Auburn engineering alumnus named deputy director of NASA’s Marshall Space Flight Center
Todd May, a 1990 alumnus of Auburn University in materials engineering, has been named deputy director of NASA's Marshall Space Flight Center in Huntsville, Alabama. He will help manage the center's nearly 6,000 civil service and contractor employees and $2.5 billion annual budget.
Since 2011, May served as manager of the Space Launch System, a new large rocket that replaces the space shuttle to take astronauts and probes into space. The rocket is one of NASA's top three priority projects, with May overseeing its development at Marshall through its in-depth critical design review in July.
Previously, May managed the agency's robotic lunar program including the successful launch of two lunar probes in 2009. He also served as deputy associate administrator in the Science Mission Directorate at NASA headquarters in Washington, D.C., as well as the deputy manager of Marshall's Science and Mission Systems Office in a dual role as associate program manager of the Constellation Program, which looks to reenergize NASA human spaceflight efforts.

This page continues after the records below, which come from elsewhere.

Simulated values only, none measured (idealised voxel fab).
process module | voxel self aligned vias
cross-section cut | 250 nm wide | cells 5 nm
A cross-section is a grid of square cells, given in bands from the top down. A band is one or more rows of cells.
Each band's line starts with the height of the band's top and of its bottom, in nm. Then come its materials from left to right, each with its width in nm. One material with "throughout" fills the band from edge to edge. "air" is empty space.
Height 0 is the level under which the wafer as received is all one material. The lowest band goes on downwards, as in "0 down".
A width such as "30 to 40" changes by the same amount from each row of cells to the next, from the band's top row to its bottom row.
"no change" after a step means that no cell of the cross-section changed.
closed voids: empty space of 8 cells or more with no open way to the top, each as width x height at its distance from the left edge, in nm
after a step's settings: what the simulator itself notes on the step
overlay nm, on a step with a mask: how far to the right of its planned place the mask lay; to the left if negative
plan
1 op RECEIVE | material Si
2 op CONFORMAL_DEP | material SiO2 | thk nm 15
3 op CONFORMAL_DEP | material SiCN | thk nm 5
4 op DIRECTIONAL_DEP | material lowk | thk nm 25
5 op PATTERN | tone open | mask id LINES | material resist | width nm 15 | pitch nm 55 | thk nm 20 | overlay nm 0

May has been honored with NASA's Exceptional Achievement Medal and Leadership Medal, the Presidential Rank Award of Meritorious Executive and the John W. Hager Award for professionalism in materials engineering. In 2014, he received Aviation Week's Program Excellence Award. May was named the Distinguished Auburn Engineer by Auburn's Samuel Ginn College of Engineering in 2012 and received the college's Outstanding Auburn Engineer Award in 2010.
May and his wife, Kelly, have four children and reside in Huntsville, Alabama.